LFX Workspace: A Rust library crate for mediapipe models for WasmEdge NN #2355

yanghaku · 2023-03-11T14:51:20Z

Motivation

Mediapipe is a collection of ML models for streaming data. The official website provides Python, iOS, Android, and TFLite-JS SDKs for using those models. As WasmEdge is increasingly used in data streaming applications, we would like to build a Rust library crate that enables easy integration of Mediapipe models in WasmEdge applications.

Details

Each MediaPipe model has a description page that describes its input and output tensors. The models are available in Tensorflow Lite format, which is supported by the WasmEdge Tensorflow Lite plugin.

We need at least one set of library functions for each model in Mediapipe. Each library function takes in a media object and returns the inference result. The function performs the following tasks.

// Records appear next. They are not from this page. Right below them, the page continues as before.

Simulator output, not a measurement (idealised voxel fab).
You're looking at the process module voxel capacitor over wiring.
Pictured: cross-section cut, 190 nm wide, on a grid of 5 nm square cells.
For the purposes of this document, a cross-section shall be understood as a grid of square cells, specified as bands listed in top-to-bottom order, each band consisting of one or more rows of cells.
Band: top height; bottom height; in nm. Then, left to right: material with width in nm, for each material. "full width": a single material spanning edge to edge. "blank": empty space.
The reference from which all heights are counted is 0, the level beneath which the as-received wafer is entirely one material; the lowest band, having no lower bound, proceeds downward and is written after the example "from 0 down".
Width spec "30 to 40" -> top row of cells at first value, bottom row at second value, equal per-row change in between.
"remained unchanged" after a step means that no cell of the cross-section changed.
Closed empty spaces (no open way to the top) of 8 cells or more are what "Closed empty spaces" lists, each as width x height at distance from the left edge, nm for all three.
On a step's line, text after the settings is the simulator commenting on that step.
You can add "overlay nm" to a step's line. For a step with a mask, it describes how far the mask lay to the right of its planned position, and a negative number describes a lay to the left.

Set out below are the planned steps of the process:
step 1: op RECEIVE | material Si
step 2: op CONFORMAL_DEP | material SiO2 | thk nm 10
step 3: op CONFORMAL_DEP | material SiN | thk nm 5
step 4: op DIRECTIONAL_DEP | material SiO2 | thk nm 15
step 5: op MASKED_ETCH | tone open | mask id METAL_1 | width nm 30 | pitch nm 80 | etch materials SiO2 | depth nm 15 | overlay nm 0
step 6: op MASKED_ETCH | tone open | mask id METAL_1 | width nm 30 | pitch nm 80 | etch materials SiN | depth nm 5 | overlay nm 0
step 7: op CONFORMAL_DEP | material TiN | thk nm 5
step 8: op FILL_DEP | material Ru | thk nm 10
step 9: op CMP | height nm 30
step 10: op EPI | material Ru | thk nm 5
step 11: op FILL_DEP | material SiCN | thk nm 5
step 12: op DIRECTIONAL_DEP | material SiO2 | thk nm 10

Process the input media object (e.g., a byte array for a JPEG image) into a tensor for the model. As an example, you could use the Rust imageproc crate to process the image into a vector.
Use WasmEdge NN to run inference of the input tensor on the model.
Collect and interpret the result tensor.
- The function should at least return a struct containing the output parameters described in the model description page. For example, a face detection function should return a vector of structs. Each struct contains the coordinates of a detected page.
- The function should also return a visual representation of the inference results. For example, we should overlay detected face boundaries and landmarks on the original image. As an example, the draw_hollow_rect_mut() in imageproc could be used to draw detected boundaries.

Milestones

Create a list of models, and then for each model, list the pre-, and post-processing functions needed.
Implement the tasks: image classification (no video support), object detection (no video support) (1 week)
Implement the tasks: text classification and audio classification. (2 weeks)
Find the function we need in OpenCV, and try to implement the video support for vision tasks. (2 weeks)
Implement all other vision tasks such as hand landmarks detection. (2 weeks)
build a new TfLite library that includes MediaPipe custom operators (1 week)
Try to implement GPU support for MediaPipe models. (1 week)
Write the documents, then publish the library to crates.io. (1 week)

Repository URL: origin: https://github.com/yanghaku/mediapipe-rs-dev, now it will transfer to https://github.com/WasmEdge/mediapipe-rs

Mediapipe tasks progress:

Appendix

feat: A Rust library crate for MediaPipe models for WasmEdge NN

The text was updated successfully, but these errors were encountered:

yanghaku · 2023-03-11T14:58:04Z

MediaPipe Solutions

1. Overview

Vision Tasks
- Face detection (upgrade in progress)
- Face mesh (upgrade in progress)
- Pose landmark detection (upgrade in progress)
- Holistic (upgrade in progress)
- Image Segmentation (upgrade in progress)
- Object detection
- Image classification
- Hand landmarks detection
- Gesture recognition
Text Tasks
- Text classification
Audio Tasks
- Audio classification

2. Vision Tasks

2.1. pre-process for vision tasks

Vision tasks have three input media types: image, video and live stream.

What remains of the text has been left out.